Just south of the Midway, Farr Associates—a Chicago-based architecture firm known for green buildings and neighborhood plans—is renovating and converting what was New Grad into the new Harris School of Public Policy. This project is benign enough; it turns a closed dorm into an open, glass-paneled center for the public policy school. No harm, no foul. The firm’s founder, Doug Farr, speaks fondly of the project and his other work; as a professor for the Chicago Studies Calumet quarter, he takes the students to see his affordable housing projects in northern Indiana. The University of Chicago demonstrated its vow to environmentally conscious architecture and sustainability by assigning the conversion to him and his team. It speaks to the University’s commitment to the values of New Urbanism, a school of which Farr is a prominent member, alongside University professor of urbanism Emily Talen. Yet given that Farr is also the designer of Harper Court, it also speaks to UChicago’s commitment to the architect behind major gentrifying forces. This prompts questions about future projects on campus, especially for the new dorm located a block further east along the Midway: Who should build them?
Our campus is known for its Collegiate Gothic architecture; tours spout off information about how John D. Rockefeller chose limestone because it ages quickly and would resemble the famed European universities in its design as well as materiality. There is the Reg—Skidmore, Owings & Merrill’s striking example of brutalist thinking—and its appendix, Helmut Jahn’s innovative Mansueto glass shell. South of the Midway is Ludwig Mies van der Rohe’s School of Social Service Administration (a personal favorite), and right next door is Todd William and Billie Tsien’s Logan Center. As visually and architecturally striking as these buildings are, there is something even more shocking about them: how white their designers are.
Architecture and urbanism are exceptionally white and Eurocentric, and our campus—along with the New Urbanism our professors and campus architects espouse—is no exception. Almost all of our buildings were designed by white men, save for Billy Tsien, Jeanne Gang (a white woman, my issues with whom could fill up a dissertation), and Ricardo Legorreta (the architect behind Max P). Despite its gray limestone and concrete, our campus, from a building perspective, is exceptionally white. Even if the architects behind our campus remain unknown, what is salient is that it looks like any other top-tier academic institution: places founded by, intended for, and based on the wishes of white, European men. This sends the message to the student body, as well as the campus’s observers, that the University is intended for white people, especially men. An institution’s built environment puts its values and ideals into physical form in a way that is impossible to ignore or avoid, and UChicago is no exception. In choosing to enlist Doug Farr, the University is effectively saying that the only environmentally friendly architecture worth considering is done by white men with degrees from the top architecture schools in the country.

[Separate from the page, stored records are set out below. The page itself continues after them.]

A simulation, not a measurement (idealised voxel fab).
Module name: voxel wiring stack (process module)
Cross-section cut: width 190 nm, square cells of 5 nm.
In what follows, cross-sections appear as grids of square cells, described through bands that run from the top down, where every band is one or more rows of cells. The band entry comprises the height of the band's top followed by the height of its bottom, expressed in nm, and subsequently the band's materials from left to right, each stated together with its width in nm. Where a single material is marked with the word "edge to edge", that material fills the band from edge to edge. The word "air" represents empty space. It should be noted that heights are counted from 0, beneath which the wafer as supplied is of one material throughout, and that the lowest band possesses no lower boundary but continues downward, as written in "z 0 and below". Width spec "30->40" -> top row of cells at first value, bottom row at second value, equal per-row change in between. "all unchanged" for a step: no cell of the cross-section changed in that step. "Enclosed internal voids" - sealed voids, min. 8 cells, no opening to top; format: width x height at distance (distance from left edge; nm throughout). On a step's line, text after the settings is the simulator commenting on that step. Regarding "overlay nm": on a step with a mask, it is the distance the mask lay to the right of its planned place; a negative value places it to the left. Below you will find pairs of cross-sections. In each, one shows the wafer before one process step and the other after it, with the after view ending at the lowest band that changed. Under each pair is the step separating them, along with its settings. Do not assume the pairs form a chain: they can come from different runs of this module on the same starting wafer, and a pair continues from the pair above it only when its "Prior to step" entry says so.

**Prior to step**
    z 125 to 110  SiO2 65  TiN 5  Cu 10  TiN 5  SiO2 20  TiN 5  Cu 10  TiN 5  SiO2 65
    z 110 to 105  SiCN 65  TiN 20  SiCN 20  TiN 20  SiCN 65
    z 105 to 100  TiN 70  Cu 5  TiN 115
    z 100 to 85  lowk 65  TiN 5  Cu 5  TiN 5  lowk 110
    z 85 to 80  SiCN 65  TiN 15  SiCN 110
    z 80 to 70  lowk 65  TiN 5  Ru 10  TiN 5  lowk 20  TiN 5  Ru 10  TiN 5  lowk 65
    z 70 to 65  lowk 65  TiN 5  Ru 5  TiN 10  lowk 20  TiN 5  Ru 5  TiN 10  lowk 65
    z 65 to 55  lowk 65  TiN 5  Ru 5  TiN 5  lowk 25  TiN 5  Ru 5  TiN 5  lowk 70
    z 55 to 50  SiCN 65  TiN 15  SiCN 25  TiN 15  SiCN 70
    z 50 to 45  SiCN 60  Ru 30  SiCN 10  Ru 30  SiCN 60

Awareness of architecture’s expressive intent (be it conscious or not) is only growing here, what with the new architectural studies minor and the growing number of architectural historians on faculty. Before making the architecturally inclined feel welcome, the University should ensure that its own architecture makes a diverse student body feel welcome and represented. This is no herculean task; there are tens, if not hundreds, of male, female, non binary architects of color from around the world who specialize in environmentally conscious architecture. This year’s Pritzker Architecture Prize (the Nobel of architecture) was awarded to one such individual: Balkrishna Doshi was born and raised in India, studied under the father of modern architecture, Le Corbusier, and has designed multiple campuses around the world known for their commitment to collaborative learning, diversity, and sustainability—three issues which the University holds close and should hold even closer. The fact that Doshi was awarded the prize and not someone else, like the ever problematic and frankly overrated Jeanne Gang, who was on their shortlist, shows that the greater architectural world is advancing toward greater diversity (further proven by the Pritzker’s winners from the last 10 years). Why should our campus be any different?
The University is at a critical point: It can choose to remain in its bubble of Eurocentric architecture (and the overarching Eurocentrism it conveys), or it can concretize its commitment to diversity—of thought, of identity, of form. This is not a call for the campus to be demolished; rather, it is a plea for the administration to recognize the expressive ideological importance of the built environment and to conduct itself in a way that shows a commitment to the diversity it claims to have in ways beyond demography.
Isaac Tannenbaum is a student in the College.